I decided to freak out & try to do some fact checking on my own. I don't know really anything about math or chemistry, so I may be drastically off. I tried not to drop a decimal anywhere, but I don't really know enough about the dynamics of stoichiometry in practice to know if I didn't like, miss a big important step or whatever. I just wanted to flex a part of my brain I don't use very often, so I thought I'd give it a whirl. It was in an email chain I have with some friends; the above image comes up & I wanted to Mythbusters it. Having done so, I wanted to #HumbleBrag about it, since I don't do chemistry ever, but more to the point I know I have science & engineer nerds around, & maybe they could tell me where I went wrong or if I somehow managed to do it correctly?
Stoichiometry is hard!
Cows fart 100 liters a day. (or as much as 200, I am using 100 because it is nice & round)
100 liters = 3.5 cubic feet, ish.
1 therm= 100,000 BTUs
1 therm is approximately = to 100 cubic feet of natural gas (methane) at 59F
So 28.5 days of farting make a Therm.
100,000 BTUs = 105505585 joules.
A Ton of TNT is a unit of energy equal to 4.184 gigajoules
105505585 joules.= 2.52164.4000956 x 10^-5 kilotons of TNT
Um crap I am getting lost in numbers hold on.
105505585 joules = 0.02521644 tons of TNT
Okay base units that is better.
Okay, Little Boy was 16,000 tons of TNT
That means it would take a cow 634507 days to fart that much. Or cut it in half if you think cows fart 200 liters. 1737 years & 80 days. If my math is right. It may not be. I dunno about fucking chemistry at all. That is for a cow; humans I'm guessing fart much less, but I couldn't find a reliable number.
It was then pointed out to me by Blaine that the keyword is "continuous." That is...harder to figure out, though in the looking I found that the normal human range is like .5 to 1.5 liters so like, a hundred times longer than a cow. Anyhow I'm sure I'm doing this backwards by not knowing real equations & having to rely on sources online that don't use consistent units.
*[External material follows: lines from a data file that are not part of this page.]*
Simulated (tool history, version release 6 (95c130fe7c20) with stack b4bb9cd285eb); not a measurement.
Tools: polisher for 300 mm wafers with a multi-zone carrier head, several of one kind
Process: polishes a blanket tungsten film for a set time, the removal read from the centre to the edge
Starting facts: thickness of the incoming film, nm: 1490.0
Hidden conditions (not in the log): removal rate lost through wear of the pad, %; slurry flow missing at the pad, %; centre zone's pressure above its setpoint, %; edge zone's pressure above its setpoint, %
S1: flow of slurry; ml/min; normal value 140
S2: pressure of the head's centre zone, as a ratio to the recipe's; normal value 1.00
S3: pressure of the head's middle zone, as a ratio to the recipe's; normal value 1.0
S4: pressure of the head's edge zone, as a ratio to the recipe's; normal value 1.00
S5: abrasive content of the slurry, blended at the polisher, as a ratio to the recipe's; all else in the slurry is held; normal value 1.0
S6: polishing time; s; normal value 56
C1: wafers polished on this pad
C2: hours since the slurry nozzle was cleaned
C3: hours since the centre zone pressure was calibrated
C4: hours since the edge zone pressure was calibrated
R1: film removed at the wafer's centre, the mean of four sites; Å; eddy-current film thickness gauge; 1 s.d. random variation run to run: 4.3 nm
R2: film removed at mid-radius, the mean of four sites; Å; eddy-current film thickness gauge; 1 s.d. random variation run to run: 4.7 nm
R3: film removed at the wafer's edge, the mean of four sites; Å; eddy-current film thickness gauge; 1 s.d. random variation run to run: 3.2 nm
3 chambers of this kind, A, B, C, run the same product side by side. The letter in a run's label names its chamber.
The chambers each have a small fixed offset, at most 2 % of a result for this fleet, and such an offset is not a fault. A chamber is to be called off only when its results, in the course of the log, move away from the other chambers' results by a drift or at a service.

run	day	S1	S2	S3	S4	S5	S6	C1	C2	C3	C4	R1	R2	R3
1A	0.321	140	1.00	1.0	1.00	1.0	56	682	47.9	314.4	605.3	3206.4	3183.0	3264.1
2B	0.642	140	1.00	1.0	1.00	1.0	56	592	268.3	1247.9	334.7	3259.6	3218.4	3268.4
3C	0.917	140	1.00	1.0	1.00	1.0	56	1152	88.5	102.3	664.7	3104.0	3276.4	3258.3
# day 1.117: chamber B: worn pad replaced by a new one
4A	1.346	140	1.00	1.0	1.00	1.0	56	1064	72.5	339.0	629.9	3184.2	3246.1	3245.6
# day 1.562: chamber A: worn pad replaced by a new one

The caveat "continuous" is a weird one; I don't know how you would define it. Also, not all of a fart is methane; actually only a pretty small part of it it, 7%. So that there is probably another couple of decimal places, huh? Though you can burn the 21% hydrogen too, I guess. Oh,
this has a lot of the same calculations. 147.29 joules per fart, they say. There are 86400 seconds in a day. Estimating a fart a second, that is 12725856 joules per day. 0.00304155 tons of TNT. 5401 years.